At first glance, the U.S. military and The Nature Conservancy might seem like strange bedfellows. But the two share a common goal: the buffering of Florida’s military bases with protected conservation areas.
The Nature Conservancy, partnered with the Department of Defense, recently completed an analysis of natural areas surrounding 10 of Florida’s defense installations. The study sought land protection opportunities in a 10-mile zone around each base that could benefit both nature and the military.
Working under a grant from the Florida Governor’s Office of Tourism, Trade and Economic Development and administered by Enterprise Florida Inc., Richard Hilsenbeck led the Conservancy’s study. The effort resulted in a 218-page book replete with maps and recommendations.
“Especially when working with the landmark land-buying program Florida Forever and its predecessor Preservation 2000, agencies have done an excellent job of protecting conservation lands around many of Florida’s military installations,” said Hilsenbeck.
“State, county and federal agencies have already made a good start, and private organizations like the Conservancy have had positive impacts as well. But much land remains to be preserved.”
Originally, Florida’s military bases existed in natural areas far from cities and residential communities. They were – and still are – home to a large number of threatened and endangered species.
But growing human populations and changing land uses near the bases have led to encroachment issues. Complaints about military noise, dust, and smoke can force costly military mission adjustments and delays. And, endangered species have been displaced –sometimes pushed onto an installation where their presence might restrict operations. Natural areas help keep these issues to a minimum.

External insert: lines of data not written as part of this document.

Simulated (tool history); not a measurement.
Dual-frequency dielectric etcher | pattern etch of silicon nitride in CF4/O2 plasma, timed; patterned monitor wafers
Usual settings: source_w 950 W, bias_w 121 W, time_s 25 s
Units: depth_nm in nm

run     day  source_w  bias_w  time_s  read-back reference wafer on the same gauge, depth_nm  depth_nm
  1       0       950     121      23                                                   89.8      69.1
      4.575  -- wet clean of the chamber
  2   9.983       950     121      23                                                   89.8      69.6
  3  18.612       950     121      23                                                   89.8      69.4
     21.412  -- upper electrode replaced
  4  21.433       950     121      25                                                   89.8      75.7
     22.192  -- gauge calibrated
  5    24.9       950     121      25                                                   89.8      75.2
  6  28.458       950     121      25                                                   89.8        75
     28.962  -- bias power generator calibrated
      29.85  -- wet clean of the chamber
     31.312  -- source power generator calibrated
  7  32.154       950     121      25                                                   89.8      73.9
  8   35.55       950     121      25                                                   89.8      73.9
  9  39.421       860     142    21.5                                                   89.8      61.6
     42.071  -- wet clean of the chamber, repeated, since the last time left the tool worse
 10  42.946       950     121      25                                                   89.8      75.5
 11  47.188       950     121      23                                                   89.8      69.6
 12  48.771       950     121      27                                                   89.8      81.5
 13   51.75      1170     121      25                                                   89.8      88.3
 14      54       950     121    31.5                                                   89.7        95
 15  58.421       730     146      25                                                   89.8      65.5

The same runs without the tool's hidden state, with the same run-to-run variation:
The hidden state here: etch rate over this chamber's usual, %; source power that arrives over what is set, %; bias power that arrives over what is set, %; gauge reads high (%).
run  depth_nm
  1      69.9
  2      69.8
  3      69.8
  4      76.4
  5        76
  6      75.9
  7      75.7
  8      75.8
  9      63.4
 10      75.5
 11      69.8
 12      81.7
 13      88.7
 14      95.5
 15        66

Realizing the value of buffering military bases with natural lands, the 2006 Florida Legislature amended the Florida Forever program to encourage such projects. This led to an urgent need to identify, rank and assign priority to available conservation opportunities. The Nature Conservancy took on the challenge.
Extensive criteria were collected and used to rank and prioritize each property. The military installations provided detailed descriptions of their boundaries and the potential accident zones within and near their property. They also identified areas in the surrounding 10-mile buffer zone where possible mission-related noise, dust or safety issues might be of concern to neighbors.
The Conservancy identified nearby conservation areas and active Florida Forever projects. Rare species, imperiled natural communities, significant landscapes and coastal areas, linkages and wildlife corridors were evaluated along with wetlands, floodplain and surface water protection priorities. Sustainable forest management, forestland water recharge functions and even greenways and trails were factored in.
Finally, the Conservancy considered a wealth of information gleaned during its nearly fifty years of experience working with land owners and other local resources.
The Conservancy identified 63 sites that surround the 10 military bases as “Areas of Conservation Significance.” These were ranked with others within each installation’s 10-mile zone, and were also assigned priority on a statewide level. Currently 24 of the sites are targeted but not yet protected in active Florida Forever projects.
“This ecological assessment helps create a blueprint for future conservation action that has been enthusiastically welcomed by the military community,” said the Conservancy’s Deborah Keller, who serves as liaison between the two groups.
“Our report shows a strong need for continued funding through land-buying programs such as Florida Forever and the federal Readiness and Environmental Protection Initiative.”
For decades, The Nature Conservancy has used detailed aerial photography, field surveys, land ownership patterns and other data to help protect critical landscapes around military installations. These efforts – and our partnership with the Department of Defense – will continue.
The Conservancy will also continue to work with local communities to develop and apply strategies that help protect military bases from incompatible development as well as support regional biodiversity.
It’s a solution that benefits both people and nature.